Now, I mentioned that many in the more established denominations view this as the sole purpose of the gift of tongues. Yet, I have to wonder if this isn’t in itself a case of expectations distorting the truth. Of course, it could as easily be maintained, one supposes, that I am the one suffering that issue. However, I offer this simple point: The gift of tongues clearly continued well after the events in Antioch had settled the question of who was acceptable in God’s house. Years later, we still find Paul discussing the topic with the church in Corinth. It is evident from his letter to them that the gifts of the Spirit were still flowing in full at that time. Why? If the only point of that outpouring was to determine who was welcome and who was not, then this continuation was a frivolous act on God’s part, and I don’t find my God behaving in frivolous fashion, especially when it comes to His Church, His family, His bride.

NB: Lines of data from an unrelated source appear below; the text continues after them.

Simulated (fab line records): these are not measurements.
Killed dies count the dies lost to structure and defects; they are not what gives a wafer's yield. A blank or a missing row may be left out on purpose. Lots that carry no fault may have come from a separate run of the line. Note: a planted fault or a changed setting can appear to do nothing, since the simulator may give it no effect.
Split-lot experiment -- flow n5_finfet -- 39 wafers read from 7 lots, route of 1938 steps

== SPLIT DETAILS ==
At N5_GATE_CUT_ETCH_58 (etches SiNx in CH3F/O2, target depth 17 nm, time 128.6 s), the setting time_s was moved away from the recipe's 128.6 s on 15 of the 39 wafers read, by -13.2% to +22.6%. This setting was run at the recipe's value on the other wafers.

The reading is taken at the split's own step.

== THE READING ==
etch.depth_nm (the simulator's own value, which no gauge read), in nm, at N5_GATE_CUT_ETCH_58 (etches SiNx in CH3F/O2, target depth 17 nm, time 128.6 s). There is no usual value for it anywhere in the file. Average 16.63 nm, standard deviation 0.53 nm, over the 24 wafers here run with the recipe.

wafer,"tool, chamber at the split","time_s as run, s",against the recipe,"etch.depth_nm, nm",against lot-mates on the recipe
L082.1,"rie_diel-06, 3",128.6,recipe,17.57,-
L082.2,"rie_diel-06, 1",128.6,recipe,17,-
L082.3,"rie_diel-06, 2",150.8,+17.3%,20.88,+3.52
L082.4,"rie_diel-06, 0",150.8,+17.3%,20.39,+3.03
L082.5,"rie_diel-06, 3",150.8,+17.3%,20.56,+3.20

This same viewpoint looks at 1Corinthians 13:10, and finds in it a reason not to accept the gifts today. Why? What has Paul said? He says that the gifts will cease, because they are a partial thing. They are not the perfect perception of all things, the perfect declaration of all things, but a partial revelation, a glimpse of the whole, but not the whole. He then points out that when the perfect comes, these partial things will be done away with. Those who reject the gifts as active today will tell us the perfect has come already, that it came with the earthly ministry of Jesus. Yet, there is not a single example of the gift of tongues given until after He returned to His heavenly home. Indeed, the whole period of that activity could not begin, by His own declaration, until He had returned thence and sent forth the Holy Spirit to counsel and to teach His people.

Others avoid this mistake by indicating that the gifts were also there to establish the authority of the Apostles as the founders of the Church. While this allows for the timeframe more readily, though, it doesn’t appear to have any particular correlation to those few cases we have recorded in the text. Paul’s presentation of the Antioch evidence makes it plain that at least a part of the purpose behind these gifts was to deliver God’s own testimony about the hearts of those who claimed to be believers. Yet, his writing to the Corinthians declares a greater purpose, if we will but understand his point. Of course, when the Perfect comes we can forget about the partial. When He has come with the whole picture, what need have we of glimpses. But, to suppose He has delivered that whole picture in His brief visit is to deny, it seems to me, the world in which we live. We still see in part. That was Paul’s point, after all. We see in part, know in part, and therefore, we prophesy in part. We are still here in that condition by which we can only see as in a dim mirror (1Co 13:12). Only when we are in that place where we dwell face to face with our Lord shall we know as fully as we are known by Him. Has that time come? Is there a one amongst those who deny the active gifts of the Spirit in our day and age who will claim that perfect knowledge? I think not!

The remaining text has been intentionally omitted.